E-Learning: "The Last Domain of Human Learning"

"These new technologies are... providing the access to the last domain of human learning."

I must have missed the previous domains.

Do statements like these make you wonder if you've missed something too? I had no idea we were embarking on providing access to "the last domain of human learning" as described in Beneath the Tip of the Iceberg: Technology Plumbs the Affective Learning Domain...

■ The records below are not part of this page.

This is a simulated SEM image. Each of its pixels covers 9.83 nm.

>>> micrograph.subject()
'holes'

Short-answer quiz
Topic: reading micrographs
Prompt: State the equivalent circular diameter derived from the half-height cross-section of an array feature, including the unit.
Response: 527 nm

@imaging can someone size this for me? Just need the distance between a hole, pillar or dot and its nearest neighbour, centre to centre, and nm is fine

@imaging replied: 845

Bloom's popular Taxonomy of Learning (quick summary here) provides us with one useful way of understanding learning - the key word being "one." It comes to us via educational psychology and I would doubt that even Bloom would lay claim to having mapped out a comprehensive picture of learning, as this article seems to imply. The full quotation in the article is this:

"Now, new learning technologies have emerged that are automating learning designed for the affective domain. These new technologies are the equivalent of the railroads that opened new territories in the past. They’re now providing access to the last domain of human learning, the Final Frontier. There’s a broad category of products known as Affective Computing and a specific product category called Affective Learning Technology that are designed for the affective learning domain."

Beam me up Scottie.

None of this to say is that Bloom's Taxonomy lacks value, but the connection being made between the taxonomy and the "final frontier" is, at best, questionable... "automating learning designed for the affective domain" - really. What we are reading here is a marketing spin that intersects psychology with the corporation.

What these "Affective Learning Technologies" purport to do is this:

"… bringing affective learning products to market that imbue ethical behavior via simulation. Simulation is the current method of choice for learning products dealing with particular subjects in the affective learning domains… These products generate experiences for workers and, as the simulation unfolds, the technology measures beliefs and emotional states of mind."

"Learning products" that "imbue ethical behavior via simulation" - "measures beliefs and emotional states." We should all ask the question, "Whose ethical behaviour and emotional states are these and why should I believe it matters to me?" Something tells me the answer lies in the human resource department.

"The Semantic Web is an extension of the current Web, in which information is given well-defined meaning, better enabling computers and people to work in cooperation." Hmmm ... I thought meaning was something people created and that cooperation was something people did.

The assumptions being embedded in "Affective Learning Technology" embody many of the things that many people dislike and mistrust about technology. This "final frontier" will (hopefully) have a very short shelf life - that's my guess anyway, but my crystal ball is broken. Hopefully, the education system won't recognize this as a way to "prepare" students for the workplace.

For a more realistic and balanced perspective on the deep effects of the psycho-corporate spin on people I would recommend Richard Sennett's The Corrosion of Character: The Personal Consequences of Work in the New Capitalism.